# Quantum gates

1. Jan 16, 2009

### Amith2006

1. The problem statement, all variables and given/known data
With reference to a research paper on "Elementary gates for Quantum computation", I'm unable to understand certain concepts given in it. I am providing a link to this paper which is:
http://arxiv.org/PS_cache/quant-ph/pdf/9503/9503016v1.pdf
Lemma 5.1
For a unitary 2x2 matrix W, a $$\wedge$$$$_{1}$$(W) gate can be simulated by a network of the form,
.............................
where A,B and C belong to SU(2)(Lie group) , if and only if W belongs to SU(2).

Before getting into the problem, I would like to get familiar with the notations in it. They speak of simulation of general $$\wedge$$$$_{1}$$(W) gate. How do u read it?$$\wedge$$ is the boolean AND. In this Lemma are they trying to prove that any 2 bit gate can be simulated using 3 one bit gates and 2 CNOT gates provided det(W)=1? Also, the whole problem is divided into 2 parts namely the if part and the only if part. What is the logic behind this?

2. Relevant equations

A.B.C=I & A.X.B.X.C=W where X is a Pauli X matrix.

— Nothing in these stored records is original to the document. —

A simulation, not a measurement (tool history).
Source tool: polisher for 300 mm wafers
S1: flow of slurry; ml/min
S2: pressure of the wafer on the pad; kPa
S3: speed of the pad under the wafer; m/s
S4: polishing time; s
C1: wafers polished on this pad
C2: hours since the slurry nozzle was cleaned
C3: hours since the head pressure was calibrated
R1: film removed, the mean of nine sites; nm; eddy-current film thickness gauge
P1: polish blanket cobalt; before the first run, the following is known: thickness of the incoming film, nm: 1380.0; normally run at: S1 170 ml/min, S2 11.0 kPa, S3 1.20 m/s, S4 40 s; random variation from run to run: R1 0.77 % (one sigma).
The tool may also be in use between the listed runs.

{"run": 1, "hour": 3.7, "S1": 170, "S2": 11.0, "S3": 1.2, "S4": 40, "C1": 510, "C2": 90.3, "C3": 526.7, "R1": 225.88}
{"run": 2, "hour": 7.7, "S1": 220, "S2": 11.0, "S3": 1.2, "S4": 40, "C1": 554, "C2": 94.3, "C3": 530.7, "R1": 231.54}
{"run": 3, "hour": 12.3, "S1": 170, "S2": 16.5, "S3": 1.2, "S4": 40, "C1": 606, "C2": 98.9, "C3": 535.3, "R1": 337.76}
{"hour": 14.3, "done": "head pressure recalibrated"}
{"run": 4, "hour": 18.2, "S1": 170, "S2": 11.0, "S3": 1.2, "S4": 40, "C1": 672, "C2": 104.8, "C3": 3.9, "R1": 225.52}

3. The attempt at a solution
I understand that it is a controlled unitary operation. We consider here 2 cases of applying first a 0 to the top bit and then a 1 to the top bit.There is no change in the output from the lower bit if the top bit is 0 as is the case for a controlled operation and hence A.B.C=I is applied otherwise A.X.B.X.C=W applied.